So..... I've blogged about this a few times in the past - how The Boy talks about Yoga Girl from time to time. For those *just* joining the conversation, to recap: The Boy found out about Yoga Girl *from* El Capitan back in May. El Capitan was over, having his time with the kids when his friend called him on the phone. During *that* conversation - and sitting on a few feet away from our son who was playing with his Little People on, El Capitan told the person he was on the phone that he could "sleep next to a 22 year old every night who does yoga."

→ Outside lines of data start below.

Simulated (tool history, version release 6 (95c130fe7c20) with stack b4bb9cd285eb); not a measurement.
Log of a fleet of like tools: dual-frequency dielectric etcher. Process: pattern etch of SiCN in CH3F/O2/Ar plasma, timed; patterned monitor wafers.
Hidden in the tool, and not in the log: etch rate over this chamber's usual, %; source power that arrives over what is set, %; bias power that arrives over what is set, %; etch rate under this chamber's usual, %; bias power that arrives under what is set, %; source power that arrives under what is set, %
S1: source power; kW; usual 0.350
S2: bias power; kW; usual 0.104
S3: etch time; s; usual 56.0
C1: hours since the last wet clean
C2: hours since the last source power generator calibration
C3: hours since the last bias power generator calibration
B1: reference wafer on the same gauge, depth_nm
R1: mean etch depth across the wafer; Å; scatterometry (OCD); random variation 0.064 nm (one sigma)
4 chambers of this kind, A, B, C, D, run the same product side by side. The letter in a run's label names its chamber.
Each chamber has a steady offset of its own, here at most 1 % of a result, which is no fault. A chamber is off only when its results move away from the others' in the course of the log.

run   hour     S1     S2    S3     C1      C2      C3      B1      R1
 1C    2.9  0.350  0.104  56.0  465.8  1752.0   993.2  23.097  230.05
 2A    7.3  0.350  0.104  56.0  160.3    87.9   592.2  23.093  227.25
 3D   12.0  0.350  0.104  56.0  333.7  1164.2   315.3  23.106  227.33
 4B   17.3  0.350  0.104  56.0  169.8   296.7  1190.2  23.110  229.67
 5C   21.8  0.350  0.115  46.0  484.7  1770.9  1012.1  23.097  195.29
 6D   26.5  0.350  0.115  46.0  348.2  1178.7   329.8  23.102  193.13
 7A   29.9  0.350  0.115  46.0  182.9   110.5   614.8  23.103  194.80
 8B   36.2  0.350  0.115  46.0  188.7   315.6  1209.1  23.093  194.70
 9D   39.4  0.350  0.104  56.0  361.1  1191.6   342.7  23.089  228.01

Prior to that, I had decided we would only tell the children that "Daddy broke a promise to Mommy and that's why we can't be married anymore." The Boy had asked several time *what* the promise was - but I didn't think that he should know that his father left us for someone else.
You read in all the books about how most kids assume (wrongly) that their parents are divorced because of something they did - or that they could have stopped it by behaving better, etc. I didn't want them to know that their Dad was ..... 'replacing us'. Because *I* was clearly being replaced, and based on El Capitans time with the children and his (chosen) distance from them... he *was* replacing all of us.
Whether or not he continues to do that.... is up to him.
However, once the whor.... I mean - *girl* was out of the bag..... The Boy knew that Daddy had a girlfriend, that she was 22 and she liked "goga".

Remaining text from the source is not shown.